Yes that's very witty.

I don't believe there's one true language--if I have a choice of languages I choose the one I feel is most appropriate to the job.

However, I would like to see the industry move forward. I want to be able to find work with better programming languages. I'd love to see Rust replace C/C++ in spaces where performance, memory, size, etc. are priorities. I'd love to see one of the handful of higher-performance scripting languages that have come about in the last few years gain the maturity and library support that Ruby and Python have. Seeing Go become popular is frustrating because it's a step back, not a step forward. If the industry goes in that direction, it will affect the industry negatively, but it will also affect me negatively. And if you're still working in the industry it will affect you negatively too, so I'm not sure why you think it's funny.


Seriously, what language that is shipping today should Joe Codemonkey be using? For me Go is a hybrid of C and Python and it's preferable to either.

The industry goes where the shiny workable solutions are, and you haven't offered up any.


As I said, there's not one true language. If you want my recommendation for what language you should be using you'd have to tell me what problem you're trying to solve.

Yes, it's hard to choose the right language, but Go doesn't solve that. It just throws a shitty tool into the mix.

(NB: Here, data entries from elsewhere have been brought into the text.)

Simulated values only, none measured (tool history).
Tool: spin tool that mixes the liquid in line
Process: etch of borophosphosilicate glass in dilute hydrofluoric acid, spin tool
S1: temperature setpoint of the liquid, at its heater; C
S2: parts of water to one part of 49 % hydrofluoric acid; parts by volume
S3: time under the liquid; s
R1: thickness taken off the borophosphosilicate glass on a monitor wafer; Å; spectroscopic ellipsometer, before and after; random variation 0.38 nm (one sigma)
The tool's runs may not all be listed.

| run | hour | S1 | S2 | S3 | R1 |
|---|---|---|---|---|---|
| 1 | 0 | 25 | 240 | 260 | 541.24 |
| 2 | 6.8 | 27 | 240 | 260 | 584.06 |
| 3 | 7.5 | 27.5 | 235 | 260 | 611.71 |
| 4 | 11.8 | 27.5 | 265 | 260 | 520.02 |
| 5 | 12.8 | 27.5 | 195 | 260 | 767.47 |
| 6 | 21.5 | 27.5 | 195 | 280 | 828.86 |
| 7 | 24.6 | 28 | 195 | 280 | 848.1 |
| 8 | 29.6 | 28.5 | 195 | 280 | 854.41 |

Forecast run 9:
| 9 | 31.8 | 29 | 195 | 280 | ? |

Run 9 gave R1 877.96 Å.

For the situations where you need moderately high performance but don't need manual memory management (which is where people seem to be using Go) I'd look at Lua or Julia. Both support the same threading model as Go and comparable performance, with the option to optimize in C. But unlike Go, which provides neither the safety of a reasonable static type system nor the convenience of a dynamic type system, they choose dynamic types. They also both have pretty good library support and active communities.

If you want something low-level like C, there really aren't better options. Objective-C is worth considering, but it still has a lot of C baggage. C++ is just far too complicated a language with too many dark corners; I can't really stomach it any more. Rust is still bleeding edge, but it might be worth the risk of having to change code later to use it. Yes, I realize I'm not providing a solid solution here, but let's be clear: neither are you. Go is not a solution to this problem.

If you want something high-level like Python, you really can't do much better than just doing Python. Racket might be worth consideration--I don't have enough experience in it to tell yet. Ruby is okay too. I don't think this space suffers from a lack of solutions. If you need a little more performance you might look at Clojure.


OCaml. Everyone should be using OCaml. For the love of God, use OCaml. No, it's not perfect, but it's really good.